There are some useful online fact-checking tools out there that you can use for free. In this post, we will take you through the process step by step. It will be better if you check out those tools while reading the post simultaneously. This way you will learn much faster.
This is not exactly a tool, but, this is the first rule of fact-checking. Crosschecking means verifying information by using different methods or sources. Double check everything. You may even consider checking your information triple or quadruple times, because that’s pretty much a standard procedure for fact-checking nowadays.
How can we do that? Well, start by going to the original source. Say, a screenshot of a tweet you may find suspicious. To ease the situation, you can directly go to the Twitter handle to see if that tweet actually exists. There are options in Twitter search system, to look for older stuff. We will get to it in the later part of the article.
You can always crosscheck almost everything with the help of the search engines. We will focus on Google as a search engine in our article. Few days back, AFP Fact Check uploaded a series of tutorial videos on how to do individual fact-checking. We will cite those videos a lot, but, there will be more to that for you.
Speaking of Google, it can be a great fact-checking tool itself, if you know how to use it, utilize its features perfectly. Anyone with a good editing skill can alter a photo in such a manner that it can quite be impossible to realize that the photo is photoshopped. To verify the content of an image, you can take help from Google.
If it’s about a location, like if you want to find out the location associated with the image in question is true, you can search the location on google. This will give you an idea, although it can be obscure. For example, a photo claims to be taken in Kabul, Afghanistan; you can google for the place to see how Kabul looks like. To be more specific, if the photo is taken in a rural area, you can search for “rural kabul” and have an idea how the rural Kabul looks like.
Another excellent source for authenticating an image is flags. Photos with flags are easier to work with, you will have to write down the flag description and color in Google. The results will meet your satisfaction. Or, if not, you can directly search for the flags of all countries. It’s no big deal, because the number of countries around the world is quite countable, isn’t it?
Google Maps, Google Street View
Location in a photo can be examined with the help of Google Maps, if the image contains, say, a shop sign, street sign etc. Zoom in to read the signs, and then search the texts on Google. Google will bring results with the location of that shop or street. Then, search for the location on Google Map. Your next step is to use the Google Street View option. Google takes photos of cities, towns, places, streets for its Maps, and the photos are regularly updated. With the exact location, you will see photos of those signs, or shops.
A photo can have foreign languages in it. If the writings are written in English alphabets, Google Translator can easily translate them. This greatly works for street signs, placards, shop names.
If the writing on the photo is in foreign alphabets, Google Translator still can help. There is a camera function in Translator. If you focus the camera on the text, translators will translate it in English.

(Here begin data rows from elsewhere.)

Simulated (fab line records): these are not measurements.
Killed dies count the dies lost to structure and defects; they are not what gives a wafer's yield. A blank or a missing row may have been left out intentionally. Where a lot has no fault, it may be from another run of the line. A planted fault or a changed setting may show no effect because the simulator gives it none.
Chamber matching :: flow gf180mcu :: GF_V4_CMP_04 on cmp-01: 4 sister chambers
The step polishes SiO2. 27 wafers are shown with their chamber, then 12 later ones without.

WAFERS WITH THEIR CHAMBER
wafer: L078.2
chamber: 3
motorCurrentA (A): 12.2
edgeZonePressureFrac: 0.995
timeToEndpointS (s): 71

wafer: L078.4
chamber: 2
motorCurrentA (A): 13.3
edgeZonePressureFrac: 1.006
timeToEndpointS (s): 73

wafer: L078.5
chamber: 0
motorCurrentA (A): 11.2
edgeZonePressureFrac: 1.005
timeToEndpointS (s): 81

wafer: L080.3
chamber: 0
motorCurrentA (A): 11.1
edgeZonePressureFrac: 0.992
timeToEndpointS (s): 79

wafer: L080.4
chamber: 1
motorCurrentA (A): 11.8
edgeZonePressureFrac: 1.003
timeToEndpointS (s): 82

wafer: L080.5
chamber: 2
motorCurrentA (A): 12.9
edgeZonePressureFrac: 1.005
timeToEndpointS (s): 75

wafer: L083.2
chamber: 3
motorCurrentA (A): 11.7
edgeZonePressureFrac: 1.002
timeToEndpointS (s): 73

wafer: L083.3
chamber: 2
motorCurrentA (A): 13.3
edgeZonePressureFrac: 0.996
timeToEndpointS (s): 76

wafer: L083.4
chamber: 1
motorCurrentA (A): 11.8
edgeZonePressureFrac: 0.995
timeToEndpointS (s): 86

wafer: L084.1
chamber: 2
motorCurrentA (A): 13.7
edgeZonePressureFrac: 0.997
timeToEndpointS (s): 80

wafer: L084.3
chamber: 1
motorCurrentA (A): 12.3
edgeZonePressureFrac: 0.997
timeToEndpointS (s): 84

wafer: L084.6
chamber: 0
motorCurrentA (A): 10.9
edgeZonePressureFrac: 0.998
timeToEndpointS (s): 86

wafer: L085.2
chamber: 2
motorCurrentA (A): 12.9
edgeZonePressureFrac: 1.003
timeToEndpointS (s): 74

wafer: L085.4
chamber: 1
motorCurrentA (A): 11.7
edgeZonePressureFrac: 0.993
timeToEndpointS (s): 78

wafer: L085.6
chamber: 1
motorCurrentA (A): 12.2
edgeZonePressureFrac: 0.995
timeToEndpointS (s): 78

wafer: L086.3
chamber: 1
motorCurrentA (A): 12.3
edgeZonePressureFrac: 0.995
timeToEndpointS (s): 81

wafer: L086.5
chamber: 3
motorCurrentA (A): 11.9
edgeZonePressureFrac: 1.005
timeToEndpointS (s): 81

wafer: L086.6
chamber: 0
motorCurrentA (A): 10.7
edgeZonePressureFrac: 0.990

Google Reverse Image Search
Fake images can be debunked with the help of google reverse image searching. We discussed the process in one of our early posts, but will wrap it up here once again.
In your desktop browser, you will find an “image” icon on the upper right corner. Clicking on it will take you to a new search page that is dedicated to image-searching. Or you can directly go to https://images.google.com/ to access the page. There, in the search box, you can upload your image that you want to look for, and the results will show you the same images consisting of different pages.
Going through the results holding the similar image, you will see if the image is old, being misrepresented, fictitious, or edited etc. Note that you can use this feature in any of the other browsers. As search results may vary from one search engine to another, you can always go for several options if one does not provide results to your satisfaction,
You don’t really have to entirely rely on Google for reverse image searching. TinEye is another useful and easy-to-use reverse image search tool. This free tool also recognizes if a photo is altered and has expertise in computer vision, pattern recognition, neural networks, and machine learning.
Verifying videos may sound difficult first, but, with the right tool, you can do that too. InVid-WeVerify is a browser extension, with a low size of only 4 megabyte, which you need to plugin in your browser.
After installing as an extension in your browser, open it. The homepage will show multiple options including Keyframes. Click on Keyframes tool, the next page will have a box where you have to paste the URL (Uniform Resource Locator) of the video you are trying to verify. Press enter and it may take some time to process the video, depends on your internet speed, video quality, or length etc. When done, the page will show you all the important frames from the video and then you can do reverse search on Google with those still photos.
InVid-WeVerify offers some other tools like Magnifier, Twitter Search, Metadata extraction etc. Magnifier helps you to look closely on an image. Twitter advanced search will provide detailed results based on tweets. Metadata extraction is another interesting fact-checking tool.
Metadata Extraction Tools
Metadata provides information about other data. The metadata extraction we are going to discuss here is image metadata. If we take a photo with our phone, some other data will be encoded in that photo without our knowledge. These data include device model; camera features like aspect ratio, shutter speed etc; date and time of the photo taken; GPS coordinates etc.
Metadata extractor tools like InVid-WeVerify, Metapicz or Jeffrey’s Image Metadata Viewer will render you these data. And, how to use them? With the GPS coordinates, you can find the exact location of the photo taken. And, the date and time will make sure if the photo is old or not. Device models can also be useful, like if a photo of destroyed plane debris says it’s about Malaysia Airlines flight MH17 but, metadata extraction result lebels the device as iPhone 12 Pro, then you are pretty sure the photo caption is lying.
The drawbacks of metadata extraction is you need the original file. Photos from social-media won’t do any good because the metadata is manipulated then. And, if the device’s location system is turned off, the result won’t show GPS coordinates.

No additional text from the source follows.